Internet regulations are tightening into a chokehold for Internet service providers and edge providers. To the delight of some, governments east of the Atlantic are regulating what content is permissible to store or display. Regulations on the use of consumer information and on grades of access service have been tightened to the extent that they prohibit services that consumers would want. A serious clash between regulators in the US and EU seems inevitable and not in the interest of consumers in either continent.
Google has strict guidelines about where ads should appear but doesn’t always get it right.
The Guardian reported it pulled all of its ads from Google and YouTube because they were found adjacent to extremist content after its agency used Google’s programmatic ad exchange. Then Jaguar yanked its ads after they were placed on YouTube next to ISIS videos. More advertisers jumped ship, including the UK government, which pulled its taxpayer-funded advertising on YouTube and Google. Now, Verizon, AT&T, and McDonalds UK joined the boycott.
Google reacted quickly by handing the advertisers better tools to separate their promotions from content they regard as objectionable. This seemed the least disruptive strategy among the unpalatable choices Google, YouTube, and other ISP or edge providers face. Google can refuse adverts from sources that promote unpopular messages, or refuse adverts from those who are sensitive to being near unpopular messages, or they can scrutinize advert content, carefully removing messages that are likely to upset someone. To some degree, YouTube chose the labor intense task of “closely monitoring the content that actually makes it to YouTube.”
Triage based on content will increase the cost of placing adverts and it will probably trigger complaints of “free speech” violations by the ousted content providers. Even worse, just committing to perform content scrutiny could affirm for regulators that the task is not impossibly onerous and that ISP and edge providers can be held accountable for violations of law (e.g., hate speech, copyright violations or slander) imbedded in the content. No one wants to become the regulator’s full-time, unpaid hall monitor watching for objectionable content, especially when missing something bad could land you in jail.

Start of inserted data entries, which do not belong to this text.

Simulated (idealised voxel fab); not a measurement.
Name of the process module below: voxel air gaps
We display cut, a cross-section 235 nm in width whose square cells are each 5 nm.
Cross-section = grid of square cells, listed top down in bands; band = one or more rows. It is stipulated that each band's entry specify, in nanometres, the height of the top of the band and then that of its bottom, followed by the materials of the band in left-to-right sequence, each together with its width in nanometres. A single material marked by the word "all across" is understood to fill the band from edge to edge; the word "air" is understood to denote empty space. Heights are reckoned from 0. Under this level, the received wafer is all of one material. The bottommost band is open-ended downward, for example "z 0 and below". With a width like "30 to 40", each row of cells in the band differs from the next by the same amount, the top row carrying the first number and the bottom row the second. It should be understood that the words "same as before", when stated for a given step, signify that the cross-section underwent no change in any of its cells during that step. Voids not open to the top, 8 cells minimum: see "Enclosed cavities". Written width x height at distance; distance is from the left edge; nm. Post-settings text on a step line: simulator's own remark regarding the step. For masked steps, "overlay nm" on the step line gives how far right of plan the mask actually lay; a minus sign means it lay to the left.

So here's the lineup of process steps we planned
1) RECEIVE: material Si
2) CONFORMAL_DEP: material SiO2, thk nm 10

Germany plans to require social networks to remove slanderous or threatening online postings quickly or face fines of up to $53 million. The EU claims some social network service terms broke EU consumer protection law and that edge providers need to do more to “tackle fraud and scams on their websites.”
Mobile broadband service providers argue that browsing history and app usage are not sensitive information and should not need opt-in permission to be shared with advertisers. The FCC is likely to agree and that will better align US regulations on consumers’ browsing history and app usage across firms regulated by the FCC (ISPs such as AT&T and Comcast) and by the FTC (Internet edge providers such as Facebook and Google).
While we might achieve a more unified set of regulatory protections for consumers in the US, our protections are unlikely to harmonize with the EU’s more extensive (e.g., “right to be forgotten”) and content-driven (fast take down of “slander”) protections. The chasm in protection expectations would matter less if we had not already agreed to safeguard EU’s consumer protections as part of the Privacy Shield which we agreed to have the FTC monitor and enforce.
Some want to overturn the Privacy Shield agreement by forcing an EU-version of consumer rights to be imposed onto American consumers. A letter from the ACLU and Human Rights Watch warns the EU that the Privacy Shield lacks “effective US oversight and redress mechanisms.” The consequence of failure in the Privacy Shield would be severe dysfunction or blockage in transatlantic data flows that involve consumer records. That would endanger much of US success in service exports.
There is no quick accommodation that will satisfy both sides of the Atlantic. Proposals on careful policing of website content and protection of consumer personal information may need extensive study, particularly if the real economic consequences of specific protections are to play a role in the actual services and rules. While regulators gravitate to what can be offered for “free” or a basic minimum price, free or cheap is not always the consumer’s best choice.
Before “prohibited” becomes the norm, regulators should consider how a better range of ISP services might better track the needs of consumers. Most people use free email service, but email service without adverts is faster, far less distracting, easier to use, and many would prefer it. Yahoo offers an email service without adverts for a modest price.
Broadcast TV is offered “free” in return for consumers being force-fed adverts during 30% of their time. Many prefer ad-free channels. Perhaps ISPs could offer Internet with fewer adverts in-return-for-the right to collect basic information. That model could be part of a basic grade of Internet access where consumers exchange basic demographics, browsing and apps usage in return for a lower price for access.
A premium-priced grade of Internet access might suppress all information sharing except when the consumer explicitly requests sharing. Likewise, basic Internet access would deliver upload and download speeds as described in the service agreement. A premium-priced access service might give the consumer higher priority (better place in the queue for packets uploaded and downloaded). The advantage would be evident during times of congestion.
For some consumers, rock bottom price is more important than saving time or preserving strict privacy. For other consumers, privacy may have more value than cheap price. Many regard conserving their time on task as the most important. Regulators should not automatically prohibit the consumer’s selection among these choices. Consumers should be free to specify their Internet service choices.